ᐅ Oven fresh air supply through the basement ceiling

Created on: 18 Aug 2019 21:02
M
Meister_Lampe
M
Meister_Lampe
18 Aug 2019 21:02
Hello everyone,

We are currently planning the fresh air supply for our wood stove.
We would like to route it through the basement and then directly into the ground floor underneath the stove.

We are interested to know if others have taken this approach, or if it is more common to connect the fresh air supply directly through the chimney or an opening in the exterior wall of the living area.

Does anyone know if the fresh air duct needs to be insulated when passing through the ground floor ceiling? In other words, should we plan for an opening the same size as the 100mm (4 inch) duct or slightly larger?

Many thanks and best regards
F
fragg
19 Aug 2019 08:41
It is mainly about insulation, condensation, and thermal bridging.

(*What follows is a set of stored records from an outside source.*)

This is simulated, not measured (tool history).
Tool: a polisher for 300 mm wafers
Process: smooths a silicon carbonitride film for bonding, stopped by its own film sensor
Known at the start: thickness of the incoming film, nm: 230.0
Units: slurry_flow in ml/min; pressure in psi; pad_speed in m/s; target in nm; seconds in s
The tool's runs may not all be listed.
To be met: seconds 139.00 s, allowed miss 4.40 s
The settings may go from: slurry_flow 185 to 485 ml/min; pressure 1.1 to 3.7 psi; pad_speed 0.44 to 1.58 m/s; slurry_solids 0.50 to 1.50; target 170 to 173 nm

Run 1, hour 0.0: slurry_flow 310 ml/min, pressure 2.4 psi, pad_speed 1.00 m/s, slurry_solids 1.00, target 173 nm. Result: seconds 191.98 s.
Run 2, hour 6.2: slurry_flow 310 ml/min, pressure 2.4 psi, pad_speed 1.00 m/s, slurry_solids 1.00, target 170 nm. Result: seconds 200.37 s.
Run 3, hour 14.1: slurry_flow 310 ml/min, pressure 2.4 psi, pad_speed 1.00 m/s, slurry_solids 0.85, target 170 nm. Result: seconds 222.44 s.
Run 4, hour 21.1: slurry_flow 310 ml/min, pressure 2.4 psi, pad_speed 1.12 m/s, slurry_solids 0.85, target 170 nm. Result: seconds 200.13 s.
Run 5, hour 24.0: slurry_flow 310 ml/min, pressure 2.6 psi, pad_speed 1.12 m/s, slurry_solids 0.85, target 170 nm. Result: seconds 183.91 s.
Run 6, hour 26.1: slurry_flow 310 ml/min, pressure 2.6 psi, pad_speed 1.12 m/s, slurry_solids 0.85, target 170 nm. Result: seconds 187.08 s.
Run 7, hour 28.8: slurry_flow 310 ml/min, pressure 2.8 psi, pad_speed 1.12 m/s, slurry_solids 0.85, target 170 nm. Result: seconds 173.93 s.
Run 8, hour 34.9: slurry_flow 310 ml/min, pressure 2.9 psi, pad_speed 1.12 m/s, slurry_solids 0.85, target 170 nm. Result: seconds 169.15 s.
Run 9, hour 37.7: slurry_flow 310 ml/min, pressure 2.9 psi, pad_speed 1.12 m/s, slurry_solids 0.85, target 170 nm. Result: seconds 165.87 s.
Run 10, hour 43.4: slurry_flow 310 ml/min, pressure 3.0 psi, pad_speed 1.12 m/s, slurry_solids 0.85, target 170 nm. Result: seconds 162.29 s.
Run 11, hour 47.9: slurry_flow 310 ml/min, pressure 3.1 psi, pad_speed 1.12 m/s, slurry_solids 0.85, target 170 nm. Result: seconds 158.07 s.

We have a double-shell chimney. It works great. The fresh air supply is preheated, the connection pipe at the bottom to the stove doesn’t get cold, no thermal bridge, no core drilling, no hassle.
H
haraldv
19 Aug 2019 16:16
Our stove air supply runs through the basement. An insulated pipe (DN100 or 150, I would need to check) goes vertically through the floor at the stove into the heating basement. From there, it runs just below the ceiling to the basement wall, then diagonally up into the external wall.